Friday, January 4, 2013

Pork and Beans

Since January is the month of resolutions and diets, I thought I’d focus on a food-related cover this month. Pork and Beans is a one/two-step written in 1913 by a fellow with the unusual name of C. Luckyth Roberts. I don’t think I’ve ever heard of another person with the moniker “Luckyth”, and it’s unusual enough that I think I would remember if I had. Mr. Roberts is far from a lost name in ragtime, stride piano, and blues music, though.


Charles Roberts was born in 1887 in Philadelphia, PA and began his showbiz life early, touring with the Uncle Tom’s Cabin Company at the age of three and later with Gus Seeker’s and Mayme Remington’s Ethiopian Prodigies. He took up the piano at five and first played professionally in Philadelphia and moved to Harlem, NY in 1910.

Roberts founded the Harlem piano school, writing rags that inspired more complex compositions later in the ragtime era. Roberts influenced ragtime greats such as James P. Johnson, Fats Waller, Duke Ellington, and Willie-the-Lion Smith. Roberts toured Europe with James Reese Europe in 1915 and was music director for The Smart Set, a review show with a connection to Logansport, IN through its founders Salem Tutt Whitney and J. Homer Tutt, between 1913 and 1919. Roberts played Carnegie Hall and remained active as a soloist and band leader into the 1960’s.

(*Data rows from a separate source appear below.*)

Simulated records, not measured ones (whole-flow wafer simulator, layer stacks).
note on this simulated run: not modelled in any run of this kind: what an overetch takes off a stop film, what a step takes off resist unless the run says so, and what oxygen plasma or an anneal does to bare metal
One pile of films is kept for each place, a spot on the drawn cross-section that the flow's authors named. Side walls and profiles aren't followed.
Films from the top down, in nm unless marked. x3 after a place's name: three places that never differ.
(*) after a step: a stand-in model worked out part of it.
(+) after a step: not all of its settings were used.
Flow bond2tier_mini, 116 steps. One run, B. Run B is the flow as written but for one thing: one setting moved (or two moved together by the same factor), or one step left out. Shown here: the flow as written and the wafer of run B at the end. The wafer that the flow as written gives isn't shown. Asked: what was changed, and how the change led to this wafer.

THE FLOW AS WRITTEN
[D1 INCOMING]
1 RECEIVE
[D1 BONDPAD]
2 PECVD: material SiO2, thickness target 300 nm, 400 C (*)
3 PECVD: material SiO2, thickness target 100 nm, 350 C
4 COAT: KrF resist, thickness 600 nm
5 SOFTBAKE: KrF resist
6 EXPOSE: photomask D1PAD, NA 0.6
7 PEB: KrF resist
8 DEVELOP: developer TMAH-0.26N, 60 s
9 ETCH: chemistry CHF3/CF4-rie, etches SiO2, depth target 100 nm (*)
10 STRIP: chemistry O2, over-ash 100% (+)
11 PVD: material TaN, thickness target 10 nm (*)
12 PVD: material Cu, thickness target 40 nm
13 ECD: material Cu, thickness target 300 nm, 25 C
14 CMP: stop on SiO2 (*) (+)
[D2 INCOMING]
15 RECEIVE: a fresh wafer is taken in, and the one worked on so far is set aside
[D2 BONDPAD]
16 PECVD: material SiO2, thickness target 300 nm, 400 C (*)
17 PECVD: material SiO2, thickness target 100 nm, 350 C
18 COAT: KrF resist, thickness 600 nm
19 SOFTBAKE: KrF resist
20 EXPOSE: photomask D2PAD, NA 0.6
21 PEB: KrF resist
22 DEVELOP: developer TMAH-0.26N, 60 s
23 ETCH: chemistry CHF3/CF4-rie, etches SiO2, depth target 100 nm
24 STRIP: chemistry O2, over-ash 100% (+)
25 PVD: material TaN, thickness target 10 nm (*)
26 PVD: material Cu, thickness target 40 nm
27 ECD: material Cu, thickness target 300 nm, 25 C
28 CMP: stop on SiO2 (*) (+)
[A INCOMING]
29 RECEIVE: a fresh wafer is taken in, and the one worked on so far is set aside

As for the sheet music art, it’s a kind of cubist rendition of a pig apparently contemplating contributing to the bean pot. I’m always a little weirded out by artwork that features animals gladly going to slaughter or talking food and this one’s no exception. It’s a pretty simple image, nice bold colors, an easy connection with the theme. I even found a very nice recording of Pork and Beans on YouTube.